In the parking lot of a local college I saw a window sticker that I’d forgotten, a grainy picture of George W. Bush with the treasonous slogan: “Not my president.” As a southerner who believes Sherman brought with him the terrible and just judgment of God, I can’t help thinking that anyone who says this about a sitting president has earned himself a swift kick in the rear and a one-way ticket to Iceland.
In the other corner of his window, of course, was the hideous Obama/Biden sticker, which looks like something one gets when the color cartridges in one’s printer start to give out. I don’t suppose this twit takes kindly to the new crop of twits who, in a fit of me-too secessionism, have printed up their own “Not my president” stickers.
Knee-cap the whole lot of them, I say.
I know, I know, free speech and all that. I suspect amidst all this free speaking, however, we’d get a darn sight better speech if every so often some overly expressive dolt got himself beat like a redheaded stepchild.

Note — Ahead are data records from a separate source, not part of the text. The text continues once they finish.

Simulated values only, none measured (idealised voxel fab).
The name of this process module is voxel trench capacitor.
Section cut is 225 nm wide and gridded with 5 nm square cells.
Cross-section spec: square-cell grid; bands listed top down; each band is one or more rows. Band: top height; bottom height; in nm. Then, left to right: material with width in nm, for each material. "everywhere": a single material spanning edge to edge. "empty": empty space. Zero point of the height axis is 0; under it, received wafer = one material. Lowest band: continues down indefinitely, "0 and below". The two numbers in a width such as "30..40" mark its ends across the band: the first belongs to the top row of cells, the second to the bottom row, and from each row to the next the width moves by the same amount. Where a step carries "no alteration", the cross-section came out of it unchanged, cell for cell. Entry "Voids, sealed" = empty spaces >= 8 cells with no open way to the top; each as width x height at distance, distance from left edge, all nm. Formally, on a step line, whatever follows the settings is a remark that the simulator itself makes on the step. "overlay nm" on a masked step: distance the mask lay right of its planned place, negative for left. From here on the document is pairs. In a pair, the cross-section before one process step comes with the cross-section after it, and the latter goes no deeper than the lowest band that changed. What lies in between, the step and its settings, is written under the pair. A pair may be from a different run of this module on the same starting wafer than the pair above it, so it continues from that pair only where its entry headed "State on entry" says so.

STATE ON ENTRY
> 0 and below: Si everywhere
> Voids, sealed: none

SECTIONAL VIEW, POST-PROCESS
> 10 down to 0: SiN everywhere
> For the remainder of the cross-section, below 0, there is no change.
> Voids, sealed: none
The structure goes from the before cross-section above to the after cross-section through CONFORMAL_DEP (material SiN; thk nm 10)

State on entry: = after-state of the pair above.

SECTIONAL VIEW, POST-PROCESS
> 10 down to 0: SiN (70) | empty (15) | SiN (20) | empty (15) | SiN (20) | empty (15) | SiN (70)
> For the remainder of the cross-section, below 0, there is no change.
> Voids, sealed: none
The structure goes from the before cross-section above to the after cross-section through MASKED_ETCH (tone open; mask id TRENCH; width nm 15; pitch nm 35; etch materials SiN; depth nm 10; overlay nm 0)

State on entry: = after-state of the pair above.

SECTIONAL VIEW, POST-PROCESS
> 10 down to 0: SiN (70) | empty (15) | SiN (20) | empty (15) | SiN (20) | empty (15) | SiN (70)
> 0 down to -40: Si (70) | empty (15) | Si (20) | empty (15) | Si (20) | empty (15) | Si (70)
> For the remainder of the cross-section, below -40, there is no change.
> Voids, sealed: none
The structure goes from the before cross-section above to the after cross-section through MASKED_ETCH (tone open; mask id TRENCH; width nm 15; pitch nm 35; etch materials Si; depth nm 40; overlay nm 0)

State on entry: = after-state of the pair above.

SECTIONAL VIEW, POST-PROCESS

The thing is, he is your president, you insufferable little nimrods, and so was the last guy. What, you think you’re a sovereign nation? No, you’re a citizen of the United by-God States of America, for better or worse, like it or lump it. Because legions of people nobler than you suffered and bled, you have the liberty to self-actualize with bumper stickers to your little heart’s content, but remember this: we protect that liberty not because you have anything worthwhile to say, but because we can’t rightly forbid your saying something stupid without also forbidding the saying of wise things by your moral and intellectual betters.
If only I could figure out how to put all that on a bumper sticker.